India calls elections for April to May
11 March, 2019
India announced on Sunday (Mar 10) a general election to be held over nearly six weeks starting on Apr 11, when hundreds of millions voters will cast ballots in the world's biggest democracy.
The poll will see right-wing Prime Minister Narendra Modi run for a second term against Rahul Gandhi of the Gandhi-Nehru dynasty to lead the world's second-most populous nation.
Some 900 million voters from the Himalayan peaks to the deserts and tropical shores are eligible to vote for a new government for the next five years in an enormous democratic undertaking.
From Apr 11 to May 19 voters will elect 543 lawmakers to India's lower house of parliament, the Lok Sabha, which governs the Asian nation of 1.25 billion people from the capital New Delhi, the electoral commission said Sunday.
Counting will be completed and final results announced on May 23, it said.
Modi's Hindu nationalist Bharatiya Janata Party (BJP) and Gandhi's left-leaning Congress are the two strongest challengers among hundreds of political parties from across the culturally and geographically diverse country.
Modi, whose right-wing party won an outright majority in the 2014 elections, enters the race in a strong position, the 68-year-old remaining a popular figure and the BJP a well-oiled political machine.

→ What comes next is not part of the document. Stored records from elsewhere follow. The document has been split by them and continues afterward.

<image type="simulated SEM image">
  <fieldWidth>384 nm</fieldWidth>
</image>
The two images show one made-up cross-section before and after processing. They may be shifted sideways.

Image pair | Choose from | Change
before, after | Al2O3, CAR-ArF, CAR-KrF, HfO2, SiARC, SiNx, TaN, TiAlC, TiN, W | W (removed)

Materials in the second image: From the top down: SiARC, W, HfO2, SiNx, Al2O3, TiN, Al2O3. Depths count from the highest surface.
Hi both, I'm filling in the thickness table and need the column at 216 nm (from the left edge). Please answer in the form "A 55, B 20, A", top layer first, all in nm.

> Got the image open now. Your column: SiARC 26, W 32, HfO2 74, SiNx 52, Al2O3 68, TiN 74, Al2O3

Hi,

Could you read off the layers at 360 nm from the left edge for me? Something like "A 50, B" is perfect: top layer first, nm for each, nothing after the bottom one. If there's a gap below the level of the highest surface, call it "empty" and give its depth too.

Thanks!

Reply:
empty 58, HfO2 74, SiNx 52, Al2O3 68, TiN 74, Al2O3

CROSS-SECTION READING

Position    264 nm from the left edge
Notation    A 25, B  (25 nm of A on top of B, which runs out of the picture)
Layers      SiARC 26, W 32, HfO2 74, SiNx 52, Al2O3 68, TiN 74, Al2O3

In recent weeks he has been able to bolster his nationalist credentials in India's most serious standoff with Pakistan in years, sparked by a suicide bombing in the disputed Kashmir region on Feb 14 that killed 40 Indian paramilitaries.
The deadliest attack on Indian forces in a 30-year-old insurgency in the part of Kashmir that New Delhi controls was claimed by a militant group based in Pakistan, one of many that India and others have long accused Islamabad of harbouring.
CONTINUED TO TALK TOUGH
Twelve days later the Indian air force bombed what New Delhi said was a training camp of the group deep inside Pakistan, the first time since 1971 that India hit territory beyond Kashmir.
Doubts have been raised about what the raid achieved, and when Pakistan carried out its own air raid a dogfight ensued and an Indian aircraft was shot down and its pilot captured by Pakistan.
But Modi has shrugged this off and has continued to talk tough, accusing the opposition of being weak.
"We won?t spare anybody who is looking to destroy our country even if their (terrorists?) chiefs are sitting on the other side of the border," Modi told a recent rally.
"But the oppositions have a problem with such stern actions too. But I am going ahead with my resolve to root out terrorism," he said in his home state of Gujurat.
The prime minister has also sought to contrast his humble origins as a tea seller against Gandhi, the 48-year-old privileged half-Italian princeling of India's most famous family.
But opinion polls have suggested ebbing support for the BJP, and even that it may fall short of the 272 seats it needs to form a government on its own.
Gandhi, long criticised as a lacklustre leader, has also started looking more recently like a serious challenger.
Congress, which has ruled India for much of its time since independence from Britain in 1947, won three key state election victories in December, chipping into Modi's core support base in the Hindi "Cow Belt" regions home to nearly half a billion voters.
He has also gone on the offensive over Modi's economic record, with the Congress state wins attributed to the prime minister's perceived failure to help impoverished farmers and to create enough jobs.